This Incredible Interactive Map Lets You Explore The Surface Of Mars
Now you can explore Mars from the comfort of your home, as NASA's Jet Propulsion Laboratory (JPL) recently shared an annotated, interactive map of the red planet showing some of the hottest sights on our neighboring world. The map was made by researchers at Caltech using data from various NASA missions. The 110,000 images that went into the map were collected by NASA's Mars Reconnaissance Orbiter (MRO), a venerable spacecraft that was launched in 2005 and has collected some of the most beautiful images of Mars as seen from orbit. The spacecraft has three cameras including its high-resolution color camera HiRISE, or High-Resolution Imaging Science Experiment, which captured its most iconic images, and a wide-angle camera called MARCI.

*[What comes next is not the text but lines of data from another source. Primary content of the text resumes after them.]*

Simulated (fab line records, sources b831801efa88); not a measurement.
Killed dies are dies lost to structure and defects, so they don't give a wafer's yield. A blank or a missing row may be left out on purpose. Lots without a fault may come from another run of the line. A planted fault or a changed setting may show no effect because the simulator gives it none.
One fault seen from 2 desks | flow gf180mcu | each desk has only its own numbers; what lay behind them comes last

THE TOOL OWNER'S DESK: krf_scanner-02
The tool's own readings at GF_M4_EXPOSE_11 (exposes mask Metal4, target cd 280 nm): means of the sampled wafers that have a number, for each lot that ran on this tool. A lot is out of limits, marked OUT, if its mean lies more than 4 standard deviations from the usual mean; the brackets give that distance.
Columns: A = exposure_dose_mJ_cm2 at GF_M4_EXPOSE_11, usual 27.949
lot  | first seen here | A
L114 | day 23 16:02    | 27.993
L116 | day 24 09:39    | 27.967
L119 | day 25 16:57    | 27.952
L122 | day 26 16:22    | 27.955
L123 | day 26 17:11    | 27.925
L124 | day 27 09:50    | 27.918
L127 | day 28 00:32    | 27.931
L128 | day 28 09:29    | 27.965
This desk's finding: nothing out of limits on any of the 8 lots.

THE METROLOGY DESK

But the images for the map came from a context camera called CTX that takes black and white images with a resolution of up to 20 feet. For the map, the 110,000 images used cover around 270 square feet per pixel, which is enough to see the key features on the planet's surface. Now you can browse around the planet and see many of the images taken by the spacecraft over the many years it has been orbiting Mars. "For 17 years, MRO has been revealing Mars to us as no one had seen it before," said Rich Zurek, MRO project scientist at JPL. "This mosaic is a wonderful new way to explore some of the imagery that we've collected."
Details to investigate on the map
If you head to the map website, you'll get an overview of the planet. Then you can use the buttons at the bottom to zoom into some of the most important locations on Mars, such as the Jezero Crater where the Perseverance rover is currently exploring, or the Gale Crater where the Curiosity rover is located. There are also links for visiting the locations of now-defunct rovers like Spirit and Opportunity.
Some of the other fun locations to visit are of geological interest, like Olympus Mons, a shield volcano that is the largest mountain in the solar system and which stands two and a half times the height of Mount Everest. Other places not to miss are the Valles Marineris canyon system which stretches over 2,500 miles long and goes as deep as 4 miles down, and the Medusae Fossae formation which is a strange and dramatic landscape sculpted by volcanic activity.
Or you can just browse around the planet's surface, enjoying the mosaic, which has an incredible total of 5.7 trillion pixels. The researchers who created the map spent six years working on it, and it was designed for scientific work as well as for the public to enjoy. "I wanted something that would be accessible to everyone," said image processor Jay Dickson of Caltech's Bruce Murray Laboratory for Planetary Visualization, who led the project. "Schoolchildren can use this now. My mother, who just turned 78, can use this now. The goal is to lower the barriers for people who are interested in exploring Mars."
[Featured image by ESA/DLR/FU Berlin (G. Neukum) via ESA | Cropped and scaled | CC BY-SA 3.0 IGO]
How the map was made
The Mars Reconnaissance Orbiter's CTX camera is primarily used to get an overview of the planet's surface so that researchers know which targets to image with the higher resolution HiRISE camera. That means CTX images aren't often seen by the public, but they are still an incredible resource. As MRO orbits around Mars, the CTX camera has taken images of practically the entire surface, making it the obvious choice for creating a map.
However, stitching together thousands of images into one map isn't something that could be done manually. Instead, the development team at the Caltech Murray lab created an algorithm that would match up images and place them into a mosaic. Then they could add in the remaining images which the algorithm couldn't place by hand.
Other Mars scientists weighed in as the mosaic was being created, as they were also excited to see the planet mapped out like this. "I've wanted something like this for a long time," said Mars scientist Laura Kerber of JPL. "It's both a beautiful product of art and also useful for science."